ECM announces new recording from piano duo, Vijay Iyer and Craig Taborn; The Transitory Poems is due on March 15, 2019
The Transitory Poems, recorded live in the concert hall of the Franz List Academy of Music in Budapest in March 2018, is the first release from the duo of Vijay Iyer and Craig Taborn, two of the most distinctive contemporary improvisers. Each a bandleader in his own right, these highly creative pianists have considerable shared history. They began playing together inside Roscoe Mitchell’s Note Factory in 2002. In Mitchell’s group, Taborn and Iyer were called upon to address complex notated material and to deal, concurrently, with the challenges of instant composing and spontaneous arrangement via collective and individual improvisation. “Our duo formed in the crucible of that band,” Vijay and Craig remark in a performers’ note here, “in pursuit of music unique to its moment of creation.” This has remained the quest throughout their subsequent duo work, shaping music in real time, the project evolving from concert to concert. “Something was born for me in the context of working with Roscoe,” Iyer has said, alluding to “a certain quality of listening: how to navigate, how to give way to each other, how to build together…”

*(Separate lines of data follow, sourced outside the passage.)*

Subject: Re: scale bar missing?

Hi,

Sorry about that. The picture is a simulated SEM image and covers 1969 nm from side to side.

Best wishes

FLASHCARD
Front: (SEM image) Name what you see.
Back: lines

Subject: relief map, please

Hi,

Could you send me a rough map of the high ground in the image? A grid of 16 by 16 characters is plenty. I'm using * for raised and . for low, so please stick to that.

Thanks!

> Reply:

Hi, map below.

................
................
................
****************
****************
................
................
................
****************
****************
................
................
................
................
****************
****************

Constructive collaboration informs the duo’s music. As Craig Taborn has explained, “part of my practice with improvising is to fully dive in. I become the audience, listening to events and sounds and agency. Whether I’m playing something or not is the first thing I let go of: then I can encounter what is happening.” The musical environment is scanned, details embellished, structures shored up, densities measured, rhythms dovetailed, melodic lines given space to emerge and coalesce. The music is in movement in the fleeting world of The Transitory Poems, transforming and mutating from moment to moment. At times it may acknowledge the vast history of music for two pianos although, as Craig has also pointed out, he and Vijay are “both composers and improvisers and orchestrational pianists – so the question of instrument is just a fact of the context, and not the primary challenge.”
Listening back to their recording, the players heard it as “a series of homages” to great artists who had profoundly influenced them, artists who had recently passed away. “Luminous Brew” is dedicated to Cecil Taylor, the pianist whose music, in its intensity, polyrhythmic complexity and sound organization, remains a vital reference for a generation of musicians. The Iyer/Taborn album title derives from a Taylor interview, in which humanity and its endeavors are considered ‘transitory poems’, unfolding against a backdrop of the mountains that are here to stay.
“Clear Monolith” is for Muhal Richard Abrams, the visionary pianist, composer and improviser, who lit the paths of the early AACM and opened unexplored routes for the music. The painter and sculptor Jack Whitten, dedicatee of “Sensorium”, described himself – in his log Notes from the Woodshed – as “a quantum expressionist”. Whitten derived much inspiration for his work from jazz, and spoke of translating Coltrane’s sheets of sound into sheets of light.
The final track is dedicated to Geri Allen and hints of her theme “When Kabuya Dances” emerge gradually through the improvisation that is “Meshwork”, before the Allen composition, a modern classic, comes to the fore.